The type mapping is very straightforward except for Avro's "unique" way of handling `NULL`. Unlike other systems, Avro does not treat `NULL` as a possible value in a range of e.g. `INTEGER` but instead represents `NULL` as a union of the actual type with a special `NULL` type. This is different to DuckDB, where any value can be `NULL`. Of course DuckDB also supports `UNION` types, but this would be quite cumbersome to work with.

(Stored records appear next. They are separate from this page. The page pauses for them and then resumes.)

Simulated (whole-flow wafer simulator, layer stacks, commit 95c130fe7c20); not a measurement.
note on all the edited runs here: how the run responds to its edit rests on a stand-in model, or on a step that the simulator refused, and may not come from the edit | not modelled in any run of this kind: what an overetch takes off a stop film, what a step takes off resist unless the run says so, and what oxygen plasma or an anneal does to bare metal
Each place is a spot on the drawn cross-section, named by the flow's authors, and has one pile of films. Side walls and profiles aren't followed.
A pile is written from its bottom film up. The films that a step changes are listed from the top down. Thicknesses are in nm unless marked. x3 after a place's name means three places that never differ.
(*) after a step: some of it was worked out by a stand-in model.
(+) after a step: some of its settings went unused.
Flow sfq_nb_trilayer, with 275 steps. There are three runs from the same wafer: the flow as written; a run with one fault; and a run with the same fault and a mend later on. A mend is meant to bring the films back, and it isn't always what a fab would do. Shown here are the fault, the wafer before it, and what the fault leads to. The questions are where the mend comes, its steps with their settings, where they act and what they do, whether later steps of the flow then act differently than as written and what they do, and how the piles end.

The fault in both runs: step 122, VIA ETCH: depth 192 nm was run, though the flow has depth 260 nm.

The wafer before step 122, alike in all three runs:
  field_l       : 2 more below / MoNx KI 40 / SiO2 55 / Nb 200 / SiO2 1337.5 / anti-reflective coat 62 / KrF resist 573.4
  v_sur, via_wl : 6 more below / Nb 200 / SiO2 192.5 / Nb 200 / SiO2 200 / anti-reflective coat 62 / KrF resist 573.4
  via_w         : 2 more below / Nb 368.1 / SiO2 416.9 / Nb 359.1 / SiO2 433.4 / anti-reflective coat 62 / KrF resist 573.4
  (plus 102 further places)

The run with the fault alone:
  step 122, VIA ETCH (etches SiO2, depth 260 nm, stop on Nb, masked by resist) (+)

This extension *simplifies* the Avro schema where possible: An Avro union of any type and the special null type is simplified to just the non-null type. For example, an Avro record of the union type ` ["int","null"]` becomes a DuckDB `INTEGER`, which just happens to be `NULL` sometimes. Similarly, an Avro union that contains only a single type is converted to the type it contains. For example, an Avro record of the union type ` ["int"]` also becomes a DuckDB `INTEGER`.
The extension also "flattens" the Avro schema. Avro defines tables as root-level "record" fields, which are the same as DuckDB `STRUCT` fields. For more convenient handling, this extension turns the entries of a single top-level record into top-level columns.
### Implementation
Internally, this extension uses the "official" [Apache Avro C API](https://avro.apache.org/docs/++version++/api/c/), albeit with some minor patching to allow reading of Avro files from memory.
### Limitations & Next Steps
- This extension currently does not make use of **parallelism** when reading either a single (large) Avro file or when reading a list of files. Adding support for parallelism in the latter case is on the roadmap.
- There is currently no support for neither projection nor filter **pushdown**, but this is also planned at a later stage.
- There is currently no support for the WASM or the Windows-MinGW builds of DuckDB due to issues with the Avro library dependency (sigh again). We plan to fix this eventually.
- As mentioned above, DuckDB cannot express recursive type definitions that Avro has, this is unlikely to ever change.
- There is no support to allow users to provide a separate Avro schema file. This is unlikely to change, all Avro files we have seen so far had their schema embedded.
- There is currently no support for the `union_by_name` flag that other readers in DuckDB support. This is planned for the future.